Affidavits collected by Amnesty International paint a picture of a group of witnesses bullied, intimidated, and harassed by the Georgia state police into pinpointing Davis as the murderer. “The truth is that Troy never confessed to me or talked to me about the shooting of the police officer. I made up the confession from information I had heard on T.V. and from other inmates about the crimes,” said witness Kevin McQueen. “I told them I didn’t know anything about who shot the officer, but they kept questioning me. I was real young at that time and here they were questioning me about the murder of a police officer like I was in trouble or something,” said Monty Holmes. Besides former witnesses, proponents of staying Davis’s execution included former jurors and even former presidents.
While hundreds of others people are sentenced to death each year in the United States, this case drew attention because of the flimsiness of the evidence against Davis. It is as likely as not that, last week, America executed yet another innocent man. Regardless of Davis’s innocence or guilt, however, the fact that doubt and unease will always cloud our memory of the case is an indictment of a legal system that purports to protect the unalienable rights of man, which include the right to life. That Troy Davis isn’t even the first man put to death in the United States who may not even be guilty of the crime for which he was convicted—the name Cameron Todd Willingham should come to mind—only amplifies that indictment. If there is ever any doubt about the innocence of a person, it should go without saying that he or she should not be executed. However, it is clear that the justice system in certain states, such as Georgia, cannot be trusted to obey this maxim. Our courts are far from perfect, but the lack of faith in the American legal system that inevitably results from the execution of a dubiously guilty man whose guilt remains unproven is, in our view, the real tragedy here.

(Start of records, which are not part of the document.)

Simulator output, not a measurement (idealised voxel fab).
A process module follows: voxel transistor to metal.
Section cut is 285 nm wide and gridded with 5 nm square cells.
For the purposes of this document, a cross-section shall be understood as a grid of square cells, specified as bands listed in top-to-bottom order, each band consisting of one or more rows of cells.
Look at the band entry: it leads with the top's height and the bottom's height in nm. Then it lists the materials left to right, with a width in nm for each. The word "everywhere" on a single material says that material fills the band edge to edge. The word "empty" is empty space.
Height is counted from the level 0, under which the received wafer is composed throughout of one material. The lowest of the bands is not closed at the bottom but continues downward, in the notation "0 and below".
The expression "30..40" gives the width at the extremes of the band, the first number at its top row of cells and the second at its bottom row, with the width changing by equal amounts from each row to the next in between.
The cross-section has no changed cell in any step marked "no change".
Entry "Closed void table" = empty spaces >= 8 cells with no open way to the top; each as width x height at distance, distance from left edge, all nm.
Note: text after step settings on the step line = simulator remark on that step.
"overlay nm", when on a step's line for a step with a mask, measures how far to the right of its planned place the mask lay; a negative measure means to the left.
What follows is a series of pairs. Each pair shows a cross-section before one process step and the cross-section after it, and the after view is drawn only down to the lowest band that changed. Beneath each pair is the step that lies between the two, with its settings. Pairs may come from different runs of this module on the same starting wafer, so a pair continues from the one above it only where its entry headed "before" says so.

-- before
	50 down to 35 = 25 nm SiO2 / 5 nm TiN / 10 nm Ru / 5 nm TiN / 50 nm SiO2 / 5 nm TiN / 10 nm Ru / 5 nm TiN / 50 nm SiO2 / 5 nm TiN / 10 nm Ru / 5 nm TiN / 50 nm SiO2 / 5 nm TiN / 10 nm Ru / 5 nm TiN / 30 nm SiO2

In the end, the outcry against the case, in this country at least, represented the larger struggles with racism against African-Americans still inherent in the American court system. As cited by a Pew Charitable Trust report, one in 12 black males between the ages of 18 and 64 are in prison, while one in 86 white males in the same range is. Around one in three black males can expect to be incarcerated at some point in their lives. The disparity between the rates of incarceration of men of different races, no matter what other structural or social factors are thrown into the mix, points to systemic injustice. Troy Davis may have received an unfair punishment, but, on top of everything else, these everyday indignities now demand our attention. The Harvard College Black Men’s Forum has issued an open letter in response to Davis’s execution, and we echo its call for justice.